Starting next month, Santa Cruzans must abide by increased restrictions on water usage or face penalty fees of up to $500.
Despite increased city rainfall levels in February and March, Santa Cruz is still under extreme drought conditions. Without a water rationing system, the city anticipates the Loch Lomond reservoir capacity levels to drop down to 33 percent by October.
The decision to transition the city to water rationing was first made by the City Council on Feb. 25 and is set to begin May 1.
City Council’s decision was based on the city Water Commission’s input from Feb. 3, which recommended the city skip over a self-declared stage 2 water shortage emergency and transition directly into stage 3.

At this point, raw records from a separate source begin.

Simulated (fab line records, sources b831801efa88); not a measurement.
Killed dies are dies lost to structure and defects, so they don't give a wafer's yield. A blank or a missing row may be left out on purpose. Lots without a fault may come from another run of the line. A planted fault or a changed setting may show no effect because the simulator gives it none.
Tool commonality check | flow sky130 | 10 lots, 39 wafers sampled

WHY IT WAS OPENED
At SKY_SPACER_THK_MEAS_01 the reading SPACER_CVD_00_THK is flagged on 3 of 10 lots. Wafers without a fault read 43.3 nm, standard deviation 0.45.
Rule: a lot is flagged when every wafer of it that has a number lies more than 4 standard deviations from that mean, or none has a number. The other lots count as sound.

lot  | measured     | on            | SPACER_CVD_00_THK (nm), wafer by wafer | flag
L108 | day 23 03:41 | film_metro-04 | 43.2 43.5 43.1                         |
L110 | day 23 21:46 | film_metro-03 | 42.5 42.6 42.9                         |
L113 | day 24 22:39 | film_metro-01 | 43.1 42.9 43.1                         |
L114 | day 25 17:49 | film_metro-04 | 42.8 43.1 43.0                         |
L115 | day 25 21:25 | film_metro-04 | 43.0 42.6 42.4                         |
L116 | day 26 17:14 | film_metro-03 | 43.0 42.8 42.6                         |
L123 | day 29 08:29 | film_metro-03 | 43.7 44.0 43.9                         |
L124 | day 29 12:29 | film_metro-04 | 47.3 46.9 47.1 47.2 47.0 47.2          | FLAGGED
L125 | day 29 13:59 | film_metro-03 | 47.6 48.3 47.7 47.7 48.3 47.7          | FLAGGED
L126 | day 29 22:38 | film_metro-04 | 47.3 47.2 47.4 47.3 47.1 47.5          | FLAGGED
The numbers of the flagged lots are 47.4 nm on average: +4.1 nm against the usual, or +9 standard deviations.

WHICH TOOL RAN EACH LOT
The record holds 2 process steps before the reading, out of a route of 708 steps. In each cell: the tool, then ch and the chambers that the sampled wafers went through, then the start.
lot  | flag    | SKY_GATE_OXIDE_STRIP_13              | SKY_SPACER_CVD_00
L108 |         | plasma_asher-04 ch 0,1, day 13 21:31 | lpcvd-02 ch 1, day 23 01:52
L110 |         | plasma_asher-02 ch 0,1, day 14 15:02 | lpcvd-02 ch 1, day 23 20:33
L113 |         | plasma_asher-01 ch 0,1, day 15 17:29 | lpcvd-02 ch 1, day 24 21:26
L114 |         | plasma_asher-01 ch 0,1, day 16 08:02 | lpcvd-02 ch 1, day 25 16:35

There are four stages to classify water shortage. Stage 1 is based on the pretext that a city has enough water to adequately meet its demands for a few years.
As the scale increases, it is estimated the city has less water to sufficiently perform all tasks. Stage 3 assumes water levels will not meet the current year’s needs and mandatory restrictions are initiated with penalties for overuse.
“The rate increases are going to be ugly,” city water director Rosemary Menard told the Water Commission last Monday.
The city is requiring residents to make adjustments, such as cutting showers to five minutes, immediately fixing leaks and stopping landscape watering between 10 a.m. and 5 p.m. If not, Santa Cruz residents will have inflated bills to look forward to.
In addition to a list of fines for violating outdoor water restrictions — ranging from written warnings to $500 charges — the city is prepared to charge amended rates for every additional 100 cubic feet (CCF) a household uses, equivalent to 748 gallons.
For excessive water use, single family, multi-family and large landscape irrigation accounts will be charged for the first 10 percent over monthly allotment, costing $25 per CCF used, and $50 per CCF used for more than 10 percent of monthly allotment.
City officials hope Stage 3 can cut the city’s current per capita water use down from 95 gallons a day to 60. Single family residential accounts are based on the assumption of four residents per home and are given a monthly allotment of 10 CCF per month, breaking down into 249 gallons per day.
When asked how many residents currently go over the allowance, Toby Goddard, the city’s water conservation manager, said “6,000 out of 19,000 total [single family residential] customers, roughly one-third, go over the limit.”
The Water Department offers free water-saving devices at its downtown office in hopes to inspire water conscious behavior in residents. Faucet aerators, low-flow shower heads, five minute shower timers and hose nozzles are all available and the department also offers rebates to those buying low-flow toilets or water efficient washing machines.
For households with more than four people, installing water saving devices is not enough to ensure residents remain inside the quota.
“If a household has more than four people they come in and get an additional allotment that maintains the rate at 60 gallons per person per day,” Menard said, addressing multiple renters in one home.
She recommends off-campus students communicate with the Water Department concerning the number of residents in their home before May to avoid unwarranted charges.
As of April 1, all of California was under some classification of a drought, according to the Agricultural Department. At that time, the Loch Lomond reservoir had 1.93 billion gallons, 67 percent of its capacity.
“For the last three years we’ve had less than average rainfall and as a result we’ve had less than average runoff,” Goddard said.
For the 2013-14 season, Santa Cruz only received 43 percent of its accredited long term natural average rainfall, and 13 percent of its ground water runoff, according to the Agricultural Department — a small rate considering Santa Cruz’s rainy season is over until October.
Scott McGilvray, a water conservationist and member of the public, created an online spreadsheet that he hopes will force residents to interact with their water use more critically and act conservatively.
“The biggest hurdle to conserving water is getting people’s attention,” McGilvray said.
In an effort to quickly capture people’s attention in regard to their water use, the city ended bimonthly billing in March. Now residents can more quickly view their usage data and curtail their water use promptly.
“[The] ending of bimonthly bills is to stop people from having a leak for 60 days and simply not know about it,” Goddard said.
Additionally, Menard pointed out that many residents in Santa Cruz don’t even pay their own water bills due to agreements with landlords, prohibiting them from knowing how water they use compared to the new limit.
Goddard stresses that residents need to act conservatively now because city officials don’t know for certain how the conditions will evolve. Part of City Council’s agreement to initiate stage 3 allows for the future implementation of more severe limitations if the city’s water outlook doesn’t improve.
“What we’re really managing this drought for is to have enough water in case it drags on to next year,” Goddard said. “We need a little cushion in case something happens we don’t know will happen.”